From Tech-Driven to Human-Centred: Opengov has a Bright Future Ahead

The anti-corruption and transparency field ten years ago was in pre-iPhone mode. Few if any of us spoke of the impact or relevance of technology to what would become known as the open government movement. When the wave of smart phone and other technology hit from the late 2000s onwards, it hit hard, and scaled fast. The ability of technology to create ‘impact at scale’ became the obvious truism of our sector, so much so that pointing out the failures of techno-utopianism became a favorite pastime for pundits and academics. The technological developments of the next ten years will be more human-centered — less ‘build it and they will come’ — and more aware of the un-intended consequences of technology (e.g. the fairness of Artifical Intelligence decision making) whilst still being deeply steeped in the technology itself.

By 2010, two major open data initiatives had launched and were already seen as successful in the US and UK, one of President Obama’s first memorandums was on openness and transparency, and an international research project had tracked 63 different instances of uses of technology for transparency around the world (from Reclamos in Chile, to I Paid a Bribe in India, via Maji Matone in Tanzania). Open data projects numbered over 200 world-wide within barely a year of data.gov.uk launching and to everyone’s surprise topped the list of Open Government Partnership commitments a few years hence.

The technology genie won’t go back into the bottle: the field will continue to grow alongside technological developments. But it would take a bold or foolish pundit to guess which of blockchain or other developments will have radically changed the field by 2025.

What is clearer is that the sector is more questioning towards technology, more human-centered both in the design of those technologies and in seeking to understand and pre-empt their impact.

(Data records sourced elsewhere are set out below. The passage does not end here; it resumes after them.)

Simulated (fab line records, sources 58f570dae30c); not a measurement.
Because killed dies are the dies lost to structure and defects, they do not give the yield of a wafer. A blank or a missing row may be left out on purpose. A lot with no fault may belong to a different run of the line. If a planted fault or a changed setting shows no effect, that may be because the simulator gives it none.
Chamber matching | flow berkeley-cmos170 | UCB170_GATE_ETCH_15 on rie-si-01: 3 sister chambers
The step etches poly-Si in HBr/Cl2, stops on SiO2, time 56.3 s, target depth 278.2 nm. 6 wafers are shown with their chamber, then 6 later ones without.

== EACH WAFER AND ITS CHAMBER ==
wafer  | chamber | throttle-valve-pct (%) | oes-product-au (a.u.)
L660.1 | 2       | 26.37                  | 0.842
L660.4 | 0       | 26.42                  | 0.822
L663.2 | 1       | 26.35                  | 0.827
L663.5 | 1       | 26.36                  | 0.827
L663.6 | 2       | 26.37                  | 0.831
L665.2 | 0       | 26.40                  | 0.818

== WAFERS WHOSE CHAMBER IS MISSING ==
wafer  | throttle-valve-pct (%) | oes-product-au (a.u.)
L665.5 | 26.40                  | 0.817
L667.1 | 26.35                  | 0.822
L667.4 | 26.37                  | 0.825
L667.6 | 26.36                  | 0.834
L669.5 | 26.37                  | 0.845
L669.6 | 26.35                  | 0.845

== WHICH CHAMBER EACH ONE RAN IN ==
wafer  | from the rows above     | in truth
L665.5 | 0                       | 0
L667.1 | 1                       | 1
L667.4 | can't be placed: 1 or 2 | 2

First, the open data sector is starting to focus on understanding who is interested in the information in the first place and honing their data releases to those needs, rather than just blanket releases. Many will see that this as anathema, arguing that users alone are best placed to know what their needs are, and that the only way to get to those users is to let the ‘invisible hand’ of data works its magic. But the reality is that data hasn’t magically found its users. The armies of armchair auditors foretold by former Cabinet Office Minister Francis Maude did not come to be. The ‘Here Comes Everyone’ theory of citizens mounting the barricades with smartphones auditing government expenses turned out to be the ‘Here Come the NGOs’ working for, but distinct from, those very same citizens. Of those early 63 early examples, the most impactful were the professional organizations that wrangled with the data and turned it into information that could and would lead to social change.

We need to hone data releases much more to the specific needs of these NGOs, in the same way as open database company Open Corporates works closely with investigative NGO Global Witness to understand the type of information they need to follow up on grand corruption claims. Politicians, government reformers and NGO advocates that have successfully pushed for transparency reforms over the past decade have a great deal of political capital at stake. We will only capitalize on and refresh this political capital, that has been spent around the world releasing sensitive information (e.g. contract information), if those releases lead to tangible impact, both social (e.g. better services) and political (e.g. cleaner government, healthier democracy). If we succeed in doing so, the open government movement will go from strength to strength. If we fail it could be dismissed as a fad.

We are also starting to seriously wrestle with the un-intended consequences of technology on fairness, discrimination and inclusion. 2016 is the year fairness and accountability in Artificial Intelligence (AI) decision-making broke into the mainstream. The consequences of this realization will be far reaching for the open government movement, which has tended to over-rely on and be under-critical of the use of technology in decision-making.

Modern societies have developed a set of institutions to guarantee that decisions are subject to proper norms and systems of accountability to safeguard fair and beneficial outcomes. Yet today automated decision-making challenges these ethical and accountability structures. The consequences are extensive: from fairness in the allocation of public resources, to the future of labor and the on-demand economy, criminal justice, algorithmically-controlled media and citizen empowerment. Can and should you know how a computer came to a decision that may be used as evidence against you in court? ProPublica has recently shown how software used across the United States to predict future criminals is biased against African Americans.

NGOs and research institutes in this nascent sector are trialing activities to ensure those automated decisions are more ethical and accountable. Groups are questioning whether such large amounts of (mostly but not only) personal data should be collected in the first instance, advocating for the transparency and openness of algorithmic decisions, setting up systems so that these decisions can be audited, developing norms and standards to set best practices for companies and governments, as well as fairness-aware machine learning techniques.

We’ve moved from cyber-utopianism less than ten years ago to born-digital organisations taking a much more critical look at the deployment of technology. The evangelical phase of the open data movement is coming to an end. The movement no longer needs to preach the virtues of unfettered openness to get a foot in the door. It seeks to frame the debate as to whether, when and how data might legitimately be shared or closed, and what impacts those releases may have on privacy, surveillance, discrimination. An open government movement that is more human-centered and aware of the un-intended consequences of technology, has a bright and impactful future ahead.